Savold’s career was going nowhere again when he accepted a match with Gino Buonvino. Savold took the assignment on 48 hours notice, subbing for Baksi, a late scratch with an ankle injury.

Recognized as the heavyweight champion of Italy, Buonvino was unbeaten in his last 11 starts. In a shocker, Savold knocked him out in 54 seconds, the fastest knockout on record for a main event at Madison Square Garden.

The knockout of Buonvino coupled with two more wins over lesser foes boosted Savold to #3 behind Ezzard Charles and Jersey Joe Walcott in The Ring magazine ratings. That said more about Honest Bill Daly’s negotiation skills than about Savold’s true ability. He maintained that placement after he went to London and lost by disqualification to Bruce Woodcock in what would be the first of their two meetings.

Bruce Woodcock

The son of a former British Army lightweight champion, Bruce Woodcock, born and raised in Doncaster, was nothing special but you couldn’t tell that to the Brits who fervently embraced him after he won the British and British Empire heavyweight titles with a sixth-round knockout of Jack London in 1945. In his most recent bout, he had scored a fourth-round stoppage over American veteran Lee Oma who was felled by a punch that didn’t look especially hard. Spectators tossed pennies into the ring as they did whenever a fight ended suspiciously.

Savold-Woodcock I, contested on Dec. 6, 1948 before a capacity crowd of 10,700 at London’s Haringay Arena, also ended suspiciously. Savold was disqualified in the fourth round for hitting Woodcock below the belt. The crowd booed as Woodcock lay on the canvas, writhing in agony. It struck many that he was play-acting. “Savold lost the fight but showed himself to be the better man,” said the correspondent for the Associated Press.

Woodcock, who had lost only twice in 35 starts, regained his lost prestige with a third-round stoppage of South African heavyweight champion Johnny Ralph in Johannesburg and a beat-down of popular Freddie Mills, conqueror of light heavyweight champion Gus Lesnevich, in London. Mills was on the deck five times before he was counted out in the 14th round.

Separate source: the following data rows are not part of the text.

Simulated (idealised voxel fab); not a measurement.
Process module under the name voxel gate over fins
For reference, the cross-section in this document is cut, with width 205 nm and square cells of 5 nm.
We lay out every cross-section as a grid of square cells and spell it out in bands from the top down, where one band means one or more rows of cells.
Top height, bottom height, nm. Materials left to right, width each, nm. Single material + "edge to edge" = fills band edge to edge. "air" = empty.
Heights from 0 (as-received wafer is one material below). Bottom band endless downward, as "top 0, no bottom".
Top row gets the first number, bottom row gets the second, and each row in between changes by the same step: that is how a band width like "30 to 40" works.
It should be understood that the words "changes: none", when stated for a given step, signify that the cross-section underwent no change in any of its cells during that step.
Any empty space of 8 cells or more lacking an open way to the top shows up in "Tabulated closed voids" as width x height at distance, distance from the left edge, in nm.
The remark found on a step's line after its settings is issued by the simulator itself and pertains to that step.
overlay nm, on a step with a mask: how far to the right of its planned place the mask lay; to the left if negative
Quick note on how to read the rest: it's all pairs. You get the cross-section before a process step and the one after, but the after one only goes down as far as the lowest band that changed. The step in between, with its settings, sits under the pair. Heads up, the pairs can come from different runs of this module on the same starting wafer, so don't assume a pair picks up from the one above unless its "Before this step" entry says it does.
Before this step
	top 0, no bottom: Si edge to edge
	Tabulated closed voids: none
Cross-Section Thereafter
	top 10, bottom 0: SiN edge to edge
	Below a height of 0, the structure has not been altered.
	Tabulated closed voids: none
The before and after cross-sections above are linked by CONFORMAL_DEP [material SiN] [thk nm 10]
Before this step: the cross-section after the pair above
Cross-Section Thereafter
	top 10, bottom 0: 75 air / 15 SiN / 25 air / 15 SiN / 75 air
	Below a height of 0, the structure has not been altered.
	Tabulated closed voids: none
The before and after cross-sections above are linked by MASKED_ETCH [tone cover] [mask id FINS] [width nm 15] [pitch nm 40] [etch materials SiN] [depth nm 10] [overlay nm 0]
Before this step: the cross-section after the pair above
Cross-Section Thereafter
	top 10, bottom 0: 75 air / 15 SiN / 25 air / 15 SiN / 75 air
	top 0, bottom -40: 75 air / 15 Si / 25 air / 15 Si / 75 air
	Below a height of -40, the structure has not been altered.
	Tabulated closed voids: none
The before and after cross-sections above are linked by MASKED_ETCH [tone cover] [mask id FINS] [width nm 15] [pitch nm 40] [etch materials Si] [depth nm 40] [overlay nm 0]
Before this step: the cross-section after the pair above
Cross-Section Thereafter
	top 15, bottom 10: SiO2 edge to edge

When the folks at the BBBofC decided that they would not kowtow to American interests in naming a successor to Joe Louis, which ruled out Ezzard Charles and Jersey Joe Walcott, Woodcock and the highly-rated Savold were the logical picks to fight for the vacant title. It helped that promoter Solomons had doctored the film of the first fight. It showed the Englishman out-punching Savold over the first three rounds when the opposite was true.

The blue-collar amusement of greyhound racing was then flourishing in London and Savold-Woodcock II was planted at White City, London’s premier dog racing facility. The stadium was configured to hold 50,000 for the fight, the maximum allowed by the authorities for reasons of traffic control. It would be written that all 50,000 tickets were sold before the ink was dry on them.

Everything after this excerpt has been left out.